“This is not," Alec Soth says, "a happy-go-lucky portrait of society.”
While Soth's exhibition-guide description refers to only his own series Songbook (black-and-white depictions of small-town life, community gatherings and solitary moments caught in a stark flash), he may as well be talking about the entirety of Pier 24’s latest yearlong exhibition, This Land.
Named after Woody Guthrie's alternative national anthem, the 18-person show takes stock of the United States over the past 10 years, offering up images of lives and landscapes during and after the 2008 financial crisis. Taken as a whole, the exhibition is, in one word, bleak.

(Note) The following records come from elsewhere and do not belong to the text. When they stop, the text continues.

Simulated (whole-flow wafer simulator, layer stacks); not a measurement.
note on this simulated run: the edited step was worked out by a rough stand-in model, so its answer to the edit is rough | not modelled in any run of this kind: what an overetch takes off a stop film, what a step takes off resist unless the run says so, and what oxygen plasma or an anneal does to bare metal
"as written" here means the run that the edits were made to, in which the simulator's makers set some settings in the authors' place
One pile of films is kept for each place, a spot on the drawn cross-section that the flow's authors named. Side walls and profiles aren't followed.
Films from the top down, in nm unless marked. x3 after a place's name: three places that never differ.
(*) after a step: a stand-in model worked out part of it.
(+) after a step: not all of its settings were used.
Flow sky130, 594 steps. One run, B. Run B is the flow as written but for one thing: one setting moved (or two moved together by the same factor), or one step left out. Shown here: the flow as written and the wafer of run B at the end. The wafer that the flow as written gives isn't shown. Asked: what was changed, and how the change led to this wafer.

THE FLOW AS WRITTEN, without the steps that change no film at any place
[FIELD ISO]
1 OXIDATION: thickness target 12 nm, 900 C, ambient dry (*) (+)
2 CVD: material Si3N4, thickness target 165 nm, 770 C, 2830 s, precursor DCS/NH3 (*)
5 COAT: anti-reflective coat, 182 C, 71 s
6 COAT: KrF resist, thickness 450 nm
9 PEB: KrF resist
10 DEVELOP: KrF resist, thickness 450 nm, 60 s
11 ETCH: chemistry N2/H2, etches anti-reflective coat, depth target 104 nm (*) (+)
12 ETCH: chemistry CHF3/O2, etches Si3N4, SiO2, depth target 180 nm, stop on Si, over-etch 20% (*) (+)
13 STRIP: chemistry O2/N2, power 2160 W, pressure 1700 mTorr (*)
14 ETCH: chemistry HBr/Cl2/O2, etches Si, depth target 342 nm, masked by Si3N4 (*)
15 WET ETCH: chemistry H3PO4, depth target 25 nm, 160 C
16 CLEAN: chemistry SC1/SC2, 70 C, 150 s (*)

But bleak settings and situations make for some truly compelling images. Bruce Gilden documents foreclosed properties across the country, some halted partway through construction. Bryan Schutmaat captures the dramatic effects of strip-mining on the American West. Police detain black men, women and children in Paolo Pellegrin’s photographs of Rochester, New York. Richard Misrach surveys the U.S.-Mexico border, zeroing in on the artifacts left behind by those moving across it. And closer to home, Daniel Postaer’s Boomtown series frames the jarring juxtapositions of extreme wealth and dispossession in San Francisco.
Balanced against these reminders of economic collapse, environmental degradation, police brutality, border politics and homelessness are small moments of unexpected pleasure: a Ho-Chunk girl in traditional native dress; a gas station in Detroit rebranded with the Obama campaign logo; two boys slow dancing at a Cleveland, Ohio prom.